Iraq remains turbulent. Geopolitical tensions and rivalries exacerbate the situation on the ground and both the US and Iran seem content with the status quo vis-à-vis Iraq. These external actors have displayed no concerted interest in helping Iraq or its people see any form of constructive change in government in the aftermath of the recent elections. There remain a myriad of obstructions to Iraq’s peace and stability, namely the many diverging political groups, a resurgent ISIL threat, and the aforementioned geopolitical tensions that are manifest in insidious form.

Hurdles and Opportunities

Iraq’s politics are still marred by events that crushed the Saddam Hussein administration nearly 19 years ago. The post-2003 political system has been authoritarian in nature, with corruption and poor public services, as well as the discernibly sectarian policies of many of the Prime Ministers that have held office in recent years. A series of protests calling for better governance and reform in 2019, known as the Tishreen movement, forced an election in October 2021. However, largely due to the country’s political divisions, an agreement as to who will comprise the new government remains elusive, as does any significant reform. As the sixth parliamentary elections since the toppling of Saddam Hussein, occurring at a time of significant public dissatisfaction, a vast number of Iraqis refused to vote. With only a 36 percent turnout recorded at the ballot boxes, the election may have only reinforced the political status quo.

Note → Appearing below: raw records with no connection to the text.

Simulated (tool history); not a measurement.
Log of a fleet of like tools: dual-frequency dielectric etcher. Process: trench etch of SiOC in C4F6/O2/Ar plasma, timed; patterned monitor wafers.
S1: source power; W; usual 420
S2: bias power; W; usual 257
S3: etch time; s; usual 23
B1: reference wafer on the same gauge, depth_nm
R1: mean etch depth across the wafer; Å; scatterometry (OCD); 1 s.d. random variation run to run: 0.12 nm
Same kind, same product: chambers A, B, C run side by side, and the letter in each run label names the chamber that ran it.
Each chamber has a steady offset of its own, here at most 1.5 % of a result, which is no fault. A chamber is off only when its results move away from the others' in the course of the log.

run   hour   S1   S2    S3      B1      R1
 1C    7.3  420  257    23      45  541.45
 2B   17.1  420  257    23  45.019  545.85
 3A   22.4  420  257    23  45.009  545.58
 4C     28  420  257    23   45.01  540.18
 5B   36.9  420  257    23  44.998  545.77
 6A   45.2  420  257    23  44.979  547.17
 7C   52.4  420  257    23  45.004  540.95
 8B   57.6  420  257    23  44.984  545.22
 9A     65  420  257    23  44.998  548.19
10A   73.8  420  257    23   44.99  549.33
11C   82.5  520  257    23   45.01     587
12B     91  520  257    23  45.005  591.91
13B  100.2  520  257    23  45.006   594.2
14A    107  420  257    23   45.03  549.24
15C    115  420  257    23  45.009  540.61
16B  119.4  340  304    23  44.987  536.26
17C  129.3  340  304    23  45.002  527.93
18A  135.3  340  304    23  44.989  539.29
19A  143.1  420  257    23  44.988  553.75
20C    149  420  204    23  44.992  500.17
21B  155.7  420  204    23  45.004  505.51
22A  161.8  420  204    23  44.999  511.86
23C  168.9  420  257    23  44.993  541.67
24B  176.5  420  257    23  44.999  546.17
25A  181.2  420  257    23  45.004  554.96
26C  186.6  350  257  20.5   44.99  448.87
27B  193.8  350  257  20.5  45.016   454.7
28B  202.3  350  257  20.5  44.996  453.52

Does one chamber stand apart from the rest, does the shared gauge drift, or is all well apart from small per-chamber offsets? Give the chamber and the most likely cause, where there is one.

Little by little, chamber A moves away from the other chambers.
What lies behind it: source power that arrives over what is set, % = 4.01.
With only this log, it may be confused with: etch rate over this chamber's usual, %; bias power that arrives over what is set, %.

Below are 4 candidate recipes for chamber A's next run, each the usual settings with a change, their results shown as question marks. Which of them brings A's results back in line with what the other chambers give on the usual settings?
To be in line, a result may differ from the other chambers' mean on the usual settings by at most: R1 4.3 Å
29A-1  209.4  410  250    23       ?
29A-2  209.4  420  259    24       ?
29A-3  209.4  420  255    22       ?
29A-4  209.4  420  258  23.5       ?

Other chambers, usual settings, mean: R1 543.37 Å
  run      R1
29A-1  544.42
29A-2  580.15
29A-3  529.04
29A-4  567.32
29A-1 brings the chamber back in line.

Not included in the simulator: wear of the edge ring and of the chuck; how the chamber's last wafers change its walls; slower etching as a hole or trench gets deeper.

That said, the elections did still bring some level of opportunity. The Shiite leader, Muqtada al-Sadr, performed best in the election, winning many seats off his rival Shia political power group, al-Fatah, who performed relatively poorly. Encouragingly, new leaders who emerged from the Tishreen uprisings also did better than expected. If these parties can consolidate themselves into a unified parliamentary bloc and survive until the next election in 4 years time, they may be able to gain enough sway in government to push through the required change and have a genuine impact on Iraq’s politics.

Pictured near the Shrine of Mame Reshan in Shingal

A Kurdish Question

Given the major fractures in Iraq’s parliament and the al-Fatah alliance’s rejection at the polls, there is a potential opening for the main Kurdish parties to play a more central role in the state. Sadr intends to exclude al-Fatah and deal with the leading Sunni and Kurdish alliances instead, attempting to form a majority government. If successful, the move could give more weight to the Kurdish parties but this heavily relies on the Kurds’ ability to stay unified in negotiations over their position in parliament. The internal rivalries within the Kurdish political camp have proven to be the main obstacle to their bargaining capacity. But if the main Kurdish parties—the KDP and PUK—can set aside their quarrels, they would be able to constructively engage in negotiations with Baghdad for the betterment of their cause and for the wellbeing of Iraq, beyond that. While the Kurdish factions have a total of 63 parliamentary seats against the 70 or so seats held by the Sunnis, the Kurds (if united) could have greater strength on the ground. They could redefine their role in Iraq from a largely marginalised position, to one of real influence.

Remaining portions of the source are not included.